Oleg

Weatherford is one of the largest global providers of oil and gas services with a presence in every major oil and gas region of the world. Russia is one of the largest oil producing countries. As the director of corporate tax, Oleg Dyomin deals with a variety of issues, including, tax ambiguities and absence of clarity in the domestic tax, accounting legislation and constantly changing tax environment; tax optimization issues which every company operating in Russia faces regularly; unpredictable behavior of the state tax authorities; and staffing issues.

Can you describe your career track and tell our readers how you came to join Weatherford?

I am a MBA graduate who started its career with one of the public accounting firms.  When I started, the ultimate target was to gain skills and experience in the area of taxation and accounting.  Fortunately, the years of acquired experience from being one of the core members of an Energy & Utilities Tax Group and a Tax M&A Group of public accounting firms allowed me to obtain the current position of head of tax function with Weatherford in the CIS, one of the world largest oil field services company.

What is the size of your Russia team and how do you work with the company at large?

WFT Russia tax function consists of several groups, such as: US GAAP reporting, statutory and tax accounting, transfer pricing.  The total headcount amounts to 48 people.

What is the most rewarding part of your job?

The most rewarding part is when tax function achieves the established targets, whatever they are and, personally, the feeling of good done job.

Like many countries, Russia is paying particularly close attention to tax revenue, particularly collections. What are you seeing and how is it impacting your job?

This is a good question. To illustrate, out of 16 companies of Weatherford Russia nine companies are under full scope tax audit. So, it is self-explanatory and such attention impacts the entire business environment heavily by creating a need to allocate more resources, time etc to address the challenges from the authorities.

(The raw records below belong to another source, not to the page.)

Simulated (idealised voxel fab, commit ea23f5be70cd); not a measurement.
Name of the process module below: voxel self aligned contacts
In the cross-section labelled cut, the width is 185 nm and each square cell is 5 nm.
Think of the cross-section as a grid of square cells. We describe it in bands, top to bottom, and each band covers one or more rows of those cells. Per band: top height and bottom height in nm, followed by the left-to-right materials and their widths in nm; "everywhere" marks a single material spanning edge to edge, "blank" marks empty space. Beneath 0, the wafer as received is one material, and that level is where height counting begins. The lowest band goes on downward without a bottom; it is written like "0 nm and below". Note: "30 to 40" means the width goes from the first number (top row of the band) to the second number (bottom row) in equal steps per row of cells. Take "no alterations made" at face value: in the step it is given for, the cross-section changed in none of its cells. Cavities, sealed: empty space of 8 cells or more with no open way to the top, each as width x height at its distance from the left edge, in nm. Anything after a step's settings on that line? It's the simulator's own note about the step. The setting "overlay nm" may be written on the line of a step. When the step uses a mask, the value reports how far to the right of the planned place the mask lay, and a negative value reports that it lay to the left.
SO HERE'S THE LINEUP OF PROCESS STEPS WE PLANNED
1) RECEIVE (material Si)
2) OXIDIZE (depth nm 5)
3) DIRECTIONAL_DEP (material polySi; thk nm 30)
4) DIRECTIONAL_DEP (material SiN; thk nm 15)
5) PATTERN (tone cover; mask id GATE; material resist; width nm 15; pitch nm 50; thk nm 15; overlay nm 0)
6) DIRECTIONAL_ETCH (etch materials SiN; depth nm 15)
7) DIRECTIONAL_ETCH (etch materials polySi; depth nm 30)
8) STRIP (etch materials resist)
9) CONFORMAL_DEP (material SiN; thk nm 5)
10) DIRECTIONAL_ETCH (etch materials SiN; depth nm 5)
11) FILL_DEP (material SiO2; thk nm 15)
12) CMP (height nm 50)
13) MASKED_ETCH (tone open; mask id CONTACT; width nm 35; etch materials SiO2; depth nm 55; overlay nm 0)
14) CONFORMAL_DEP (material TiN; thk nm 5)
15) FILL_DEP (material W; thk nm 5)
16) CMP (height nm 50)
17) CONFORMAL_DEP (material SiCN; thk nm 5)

A Weathorford drill operator in Russia

A Weathorford drill operator in Russia

As an oil and gas company, are you under greater scrutiny than other industries or is it the opposite?

As an oil and gas service company and due to the absence of the tax consolidation, the Weatherford group of companies in Russia is under constant review from the side of the state authorities, not only tax but also customs, social funds, etc.

Although recent tax changes have helped oil and gas companies overall and boosted oil production Russia, fiscal pressures are expected to discourage the government from providing further relief. Do you believe that?

It depends heavily on the overall economic situation within the country.  Overall, the companies do not expect much of relief in the nearest future.

How did those tax changes impact your company or your job?

Business of the service companies depends heavily on the CAPEX budget of our clients.  Therefore, these changes could have indirect, but substantial effect.

Are there new laws coming into effect in the New Year that will make doing busy more difficult, easier?

To illustrate, Russia introduced new transfer pricing legislation from 2012.  Currently, businesses are testing waters in terms of compliance reporting and preparation for future transfer pricing audits which expected to be launched massively from this year.

How closely do you work with colleagues at other oil companies and how much is deal related?

We meet periodically on various tax conferences and work jointly to deliver messages to the authorities on particularly unclear or ambiguity clauses of the tax legislation with the requests to clarify and/or postpone introduction of the new legislation, if it appeared to require more tuning.

Weatherford is a company, which builds up its business not only via internal growth but also via M&A strategy worldwide, so dealing with related issues is an essential part of day-to-day work. During the past two years Weatherford successfully acquired a business from one of its clients and created a joint venture with the Russian partner. Currently, Weatherford is looking at two potential acquisitions in Russia.